What can a compromised TLS Certificate Transparency Log do?

September 25, 2022

One of the potential concerns in the Certificate Transparency ecosystem is that a CT Log could be compromised. But what can an attacker who's in control of a CT log actually do? That's a question both of how CT logs work in general and of the current uses that people make of them, both clients (ie browsers) and Certificate Authorities. So here's what I can see about that, based partly on the TLS client's view of CT logs. To start with, let's restate an obvious thing: a CT Log cannot by itself create a valid TLS certificate. Any real attack requires not just a compromised CT log (or several), but a Certificate Authority that's either compromised or can be used to mis-issue some certificates for you.

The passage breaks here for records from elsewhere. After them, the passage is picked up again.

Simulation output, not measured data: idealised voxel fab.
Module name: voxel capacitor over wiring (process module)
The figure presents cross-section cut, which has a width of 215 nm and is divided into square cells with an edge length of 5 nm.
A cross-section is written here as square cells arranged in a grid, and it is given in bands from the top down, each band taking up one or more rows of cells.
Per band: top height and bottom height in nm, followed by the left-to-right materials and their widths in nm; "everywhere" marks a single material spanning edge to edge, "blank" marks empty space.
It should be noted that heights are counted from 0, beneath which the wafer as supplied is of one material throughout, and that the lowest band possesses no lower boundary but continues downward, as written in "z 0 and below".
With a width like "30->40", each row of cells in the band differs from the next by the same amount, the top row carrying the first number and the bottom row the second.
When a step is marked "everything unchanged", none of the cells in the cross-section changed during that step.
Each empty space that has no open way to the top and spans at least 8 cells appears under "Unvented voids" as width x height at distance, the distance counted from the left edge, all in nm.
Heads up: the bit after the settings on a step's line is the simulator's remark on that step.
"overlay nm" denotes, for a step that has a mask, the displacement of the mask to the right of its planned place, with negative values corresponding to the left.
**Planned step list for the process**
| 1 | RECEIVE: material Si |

(The other thing to say is that no browser relies on a single CT log, and neither should you. Currently, both Chrome and Safari require validation from at least two CT logs, which means that an attacker needs to compromise two of them in order to have a chance of fooling a browser.)

Even without a compromised CA, an attacker in control of a CT Log can make it not work globally in some way or ways. The log can stop giving Signed Certificate Timestamps (SCTs) to CAs when they ask for them as the CAs issue new TLS certificates, either for all certificates or for some of them. It can not actually add some or all TLS certificates to the log, although it gave out SCTs for them. It can stop answering some or all queries about the log (what RFC 9162 calls Log Client Messages), from some or all parties. If detected, all of these would be taken as a sign of a malfunctioning log and would eventually result in the log being dropped from CAs and browsers.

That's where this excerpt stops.